It is now one hundred and ten years since passage of the first eugenics law, in Indiana in 1907. The law would open a door to similar legislation across the United States, culminating ultimately in the horrors of Nazi Germany.

Indiana directed mandatory sterilization against “confirmed criminals,” “imbeciles,” “idiots,” and others, including those identified as suffering from mental illness. Many of the targeted individuals were not at all identifiable as “defective,” other than to the scientific experts of the time. On a fascinating and substantive episode of ID the Future, Center for Science & Culture associate director John West reviews the tragic history of eugenic pseudoscience, from Darwin to Hitler.

Download the episode here, or listen to it here.

Eugenics was the scientific “consensus,” the mainstream science, of its day. It was wreathed in academic prestige, with proponents at the best research universities. Its chief opponents were clergy and other religious activists, then as now dismissed by sophisticated opinion as naïve or worse. Only the chastening lesson of the Holocaust, itself an exercise in eugenics-inspired mass murder, finally discredited the idea in the eyes of most respectable people.

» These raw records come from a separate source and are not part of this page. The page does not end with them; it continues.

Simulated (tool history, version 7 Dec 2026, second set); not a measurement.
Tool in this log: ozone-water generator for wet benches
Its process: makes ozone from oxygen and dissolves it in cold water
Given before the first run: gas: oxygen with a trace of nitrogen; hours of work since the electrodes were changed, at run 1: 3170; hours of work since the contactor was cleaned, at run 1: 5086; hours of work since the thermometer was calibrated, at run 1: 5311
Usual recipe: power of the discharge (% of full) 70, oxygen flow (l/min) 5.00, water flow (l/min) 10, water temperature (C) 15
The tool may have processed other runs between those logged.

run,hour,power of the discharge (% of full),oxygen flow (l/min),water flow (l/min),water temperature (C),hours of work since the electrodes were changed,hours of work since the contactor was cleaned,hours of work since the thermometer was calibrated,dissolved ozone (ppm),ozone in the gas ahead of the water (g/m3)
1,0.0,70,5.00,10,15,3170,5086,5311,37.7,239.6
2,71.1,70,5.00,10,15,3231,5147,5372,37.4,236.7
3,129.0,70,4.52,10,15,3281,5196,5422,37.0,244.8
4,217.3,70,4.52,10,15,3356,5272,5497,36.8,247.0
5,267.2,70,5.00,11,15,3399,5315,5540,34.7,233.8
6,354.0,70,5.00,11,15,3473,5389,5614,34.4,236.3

Dr. West draws several conclusions. One is that the scientific “consensus” can be dead wrong, and dangerously so. Another is that open debate, rather than passively accepting whatever is claimed in the name of science, is a crucial defense for truth and against injustice. A third is the necessity of resisting the lure of scientism, the mistaken belief that scientists at any given moment know best in all matters.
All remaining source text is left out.